The EU asylum policy of deterrence is inhumane – and does not work

Credit: UNHCR/Hereward Holland
A boatload of migrants reaching the shores of a Greek island on January 2, 2016.

‘If people are able to move on to northern Europe’s welfare states from camps in Greece, this will only encourage more migrants to come.’

This is how the “pull factor” logic of migration policy can be summarised. This logic has underpinned a number of European asylum policies, especially since 2016, while migration has become a major divisive issue across the continent.   



Rather than taking asylum seekers from Greek camps to have their applications processed in their countries, the European Union and national governments prefer to channel money to the country on Europe’s south-eastern external border, so that Greek authorities can deal with the migrants that are already there. The sub-human conditions in the reception camps on five Greek islands have been allowed to develop within this framework, not by any formal decision, but by silent inaction.

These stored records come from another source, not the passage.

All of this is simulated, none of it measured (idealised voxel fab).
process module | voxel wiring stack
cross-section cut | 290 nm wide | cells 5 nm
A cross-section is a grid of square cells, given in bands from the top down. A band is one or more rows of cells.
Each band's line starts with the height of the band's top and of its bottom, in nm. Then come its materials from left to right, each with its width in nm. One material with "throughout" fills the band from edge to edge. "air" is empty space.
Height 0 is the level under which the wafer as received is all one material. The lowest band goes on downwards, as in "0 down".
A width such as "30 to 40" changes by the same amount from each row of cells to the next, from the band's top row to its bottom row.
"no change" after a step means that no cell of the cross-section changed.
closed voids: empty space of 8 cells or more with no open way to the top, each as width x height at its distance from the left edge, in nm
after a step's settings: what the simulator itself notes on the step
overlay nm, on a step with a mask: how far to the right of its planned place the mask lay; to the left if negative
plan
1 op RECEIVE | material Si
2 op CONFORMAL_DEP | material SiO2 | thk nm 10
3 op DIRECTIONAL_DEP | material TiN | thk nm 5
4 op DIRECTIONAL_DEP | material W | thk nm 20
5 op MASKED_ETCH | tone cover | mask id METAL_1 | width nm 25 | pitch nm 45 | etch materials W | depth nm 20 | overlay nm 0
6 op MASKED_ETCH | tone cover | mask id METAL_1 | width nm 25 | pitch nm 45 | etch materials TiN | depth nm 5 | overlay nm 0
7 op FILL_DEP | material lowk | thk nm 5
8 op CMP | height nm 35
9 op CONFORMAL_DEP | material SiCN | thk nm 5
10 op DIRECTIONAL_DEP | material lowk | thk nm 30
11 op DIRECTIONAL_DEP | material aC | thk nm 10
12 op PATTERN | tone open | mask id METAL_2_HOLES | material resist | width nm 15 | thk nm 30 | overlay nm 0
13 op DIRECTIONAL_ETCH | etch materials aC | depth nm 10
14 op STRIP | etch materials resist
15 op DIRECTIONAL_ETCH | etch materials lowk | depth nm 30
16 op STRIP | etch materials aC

Deterrence effect is “debatable”

The 2015 influx of more than one million refugees to Europe was a watershed in the continent’s asylum policies. Fences went up between Greece and its neighbours to the north. The EU paid Turkey to retain migrants on Turkish territory. The flow to Greece initially shrank to a trickle. But then it started to climb again.

In 2016 and 2017, 66,400 asylum seekers were to be relocated from Greece.  Eventually, however, European countries only took a third of them.

But in 2018 and 2019, no asylum seekers were relocated to other countries from Greek camps, according to the UN High Commissioner for Refugees, UNHCR.

If relocation results in more people coming, the opposite should logically also be the case, according to Stella Nanou, UNHCR spokesperson in Athens: When no one is relocated, the number of arrivals should go down.

But this did not happen.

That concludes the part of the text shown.